# Soaps yet to wrap - Cut pics added at end



## Woodi (Apr 20, 2010)

This is NOT my favorite part of soapmaking, but a necessary step...

so I have just two weeks to wrap the rest of the 300 soaps I made 6 weeks ago for a Spring Artisan tour here. This is what my dining room looks like at present:







and more here: (the goat heads will go into bags with labels)






Anybody live near me who wants to come wrap soap? I can feed you up real good...


----------



## craftgirl08 (Apr 20, 2010)

HOLY MOLY!!  That is alot of great looking soaps!!


----------



## supersoaper3000 (Apr 20, 2010)

Lol! great looking soap indeed.  I am the same way if it makes you feel any better. Wrapping is by far my least favorite activity in soaping.  I really need to coerce my kids into getting involved more with that :roll:


----------



## IanT (Apr 20, 2010)

lol Ill help!! Im just like 2 or 3 thousand miles away but who cares?!?!

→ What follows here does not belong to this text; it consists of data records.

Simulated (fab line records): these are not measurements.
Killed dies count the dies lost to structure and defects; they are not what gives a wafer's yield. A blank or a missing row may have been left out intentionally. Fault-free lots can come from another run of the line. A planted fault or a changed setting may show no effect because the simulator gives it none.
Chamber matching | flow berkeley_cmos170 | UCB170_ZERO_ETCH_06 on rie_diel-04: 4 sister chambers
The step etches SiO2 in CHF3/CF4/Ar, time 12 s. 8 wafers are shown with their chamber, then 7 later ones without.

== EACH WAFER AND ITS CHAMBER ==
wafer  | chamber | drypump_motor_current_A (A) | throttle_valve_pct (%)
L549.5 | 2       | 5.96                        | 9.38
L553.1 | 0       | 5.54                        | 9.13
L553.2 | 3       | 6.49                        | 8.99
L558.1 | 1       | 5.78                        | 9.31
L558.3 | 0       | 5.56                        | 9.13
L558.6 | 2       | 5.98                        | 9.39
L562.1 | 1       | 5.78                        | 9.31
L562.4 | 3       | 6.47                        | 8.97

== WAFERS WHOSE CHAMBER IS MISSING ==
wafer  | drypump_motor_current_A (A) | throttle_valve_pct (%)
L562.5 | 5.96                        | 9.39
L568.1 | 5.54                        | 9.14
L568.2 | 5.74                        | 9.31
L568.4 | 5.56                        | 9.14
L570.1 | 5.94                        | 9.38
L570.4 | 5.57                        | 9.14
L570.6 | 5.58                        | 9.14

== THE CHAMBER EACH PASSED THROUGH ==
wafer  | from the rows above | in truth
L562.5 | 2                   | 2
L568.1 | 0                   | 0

Ill bring some tea... we'll sit down and chat and before you know it..poof! no more soap to wrap! 

Those looks awesome!!!

I love the goat soaps! Im sure those will be a HIT!



I envy your soap collection!


----------



## topcat (Apr 20, 2010)

That is a very tempting offer Woodi - I love to wrap soap!  Throw in the plane fare and I will be there like a shot....who wouldn't love to visit where you live?   

Tanya


----------



## Galavanting Gifts (Apr 20, 2010)

Yep, i'm with Topcat on this one, maybe we should start up a soap wrappers club or something, everyone coming from far and wide hehe.


----------



## Woodi (Apr 21, 2010)

A soap wrappers club! Now that would be fun...(except for the airfare, travel time etc....)


----------



## NancyRogers (Apr 22, 2010)

I'm too far away from you down here in the deep south, but I wish I could come play with your soaps.


----------



## CherryGardenGirl (Apr 22, 2010)

lol, I must be one of the weird ones . . . I LOVE wrapping soaps.  But I suppose it does get a little old 300 bars later


----------



## Woodi (Apr 23, 2010)

I suppose, with the right attitude, we can make any task a pleasant one. I put on my fav music, set up a table in a spot I enjoy....

Here are the cut pics! (the one chai tea bag into the lye water turned the soaps a deep pink....I like!)

The bottom four have been super-trimmed and polished; the topmost two still have some rugged bits on.






but I wasted over 4 ounces of soap with the excessive trimming. When very dry, I will grind these up and use for bubble bath.






I hope the soap doesn't turn caramel-colored.


----------



## Woodi (Apr 23, 2010)

and a question for you:

Would YOU  trim up those top two bars, removing the rough spot? This will make smaller bars, but more soap scraps for the bubble bath... :roll: I do prefer cleaner looking bars myself, and usually I make 'em as pretty as I can, although I know the rustic look appeals to many also.

What do you prefer? Are your soaps trimmed and polished, or do you leave them rustic?


----------



## NancyRogers (Apr 23, 2010)

I personally love the rustic look, but I'm sure there are just as many people who prefer the clean look.  Of course, having all of those shavings to do stuff with is fun too.


----------



## ChrissyB (Apr 24, 2010)

All of those soaps are beautiful
The purple ones are lovely, and you must have a stack of those goat head moulds!!
They'll look great all wrapped!
I'm either/or regarding the rustic look/neat and tidy look. I've seen both and like both, depends on the soap I guess. I think yours look lovely untrimmed, but you've done most of them now so may as well do the last couple.
You could always make a laundry gel/wash with the offcuts and shavings.


----------



## Galavanting Gifts (Apr 24, 2010)

Ohhhh, I LIKE, they look good all trimmed up


----------



## April (May 23, 2010)

Hi there:

Beautiful soaps.  I am in Ontario too, but I have visitors these days.  

Sounds like a wrapping soap-a-thon would be great fun though.

Best wishes,

April


----------